Guitar cords - what's important?
I think a lot of folks don't realize what's important in a guitar cord, and fall for the marketing hype and the prestige pricing.
What's important?
- Quality - Will the cord hold up under normal use? Most of this has to do with the connectors and how they're attached to the cable.
- Handling noise - All cables are microphonic to a greater or lesser degree. Handling noise is influenced by the choice of dielectric (the insulator between the shield and the center conductor) and by the mechanical construction of the cable itself. The more gain you use, the more you should care about handling noise.
- Shielding - Another concern for high-gain users. Some cables pick up less electrical interference from the surrounding environment than others. Of course, most of the noise pick-up comes from your guitar unless you're using really long cables or the cable runs past a lot of electrically-noisy power cables.

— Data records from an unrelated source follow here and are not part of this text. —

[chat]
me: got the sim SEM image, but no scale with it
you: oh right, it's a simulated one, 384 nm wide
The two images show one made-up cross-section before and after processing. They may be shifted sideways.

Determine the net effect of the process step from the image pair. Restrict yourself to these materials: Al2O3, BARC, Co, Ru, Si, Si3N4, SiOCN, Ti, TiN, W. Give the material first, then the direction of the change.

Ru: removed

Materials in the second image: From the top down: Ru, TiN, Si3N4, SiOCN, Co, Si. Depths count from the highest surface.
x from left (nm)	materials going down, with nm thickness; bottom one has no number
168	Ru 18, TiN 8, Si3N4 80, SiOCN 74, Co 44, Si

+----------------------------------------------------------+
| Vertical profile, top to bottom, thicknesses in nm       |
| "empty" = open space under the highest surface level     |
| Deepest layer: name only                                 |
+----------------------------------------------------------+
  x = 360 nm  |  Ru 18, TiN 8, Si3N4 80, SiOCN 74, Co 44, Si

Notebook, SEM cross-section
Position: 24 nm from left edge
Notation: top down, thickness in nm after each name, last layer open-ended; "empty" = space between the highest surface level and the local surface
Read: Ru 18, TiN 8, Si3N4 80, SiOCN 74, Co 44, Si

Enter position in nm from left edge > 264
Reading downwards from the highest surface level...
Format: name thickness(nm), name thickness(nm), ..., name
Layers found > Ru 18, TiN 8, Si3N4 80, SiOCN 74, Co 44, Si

- Capacitance - This is the one that causes cables to sound different. The pickups, guitar tone and volume controls, cable and amp input circuit form a RLC tuned circuit. By changing the C of the cable, you change the frequency of the resonant peak that gives your pickups much of their character. This is not a gnat's eyelash sort of thing, the peak can shift by as much as an octave if you go from a very low-capacitance cable to a very high-capacitance cable.
IMO, all the rest of the high-end cable claims are BS, a lot of it imported lock, stock and barrel from the audiophile world.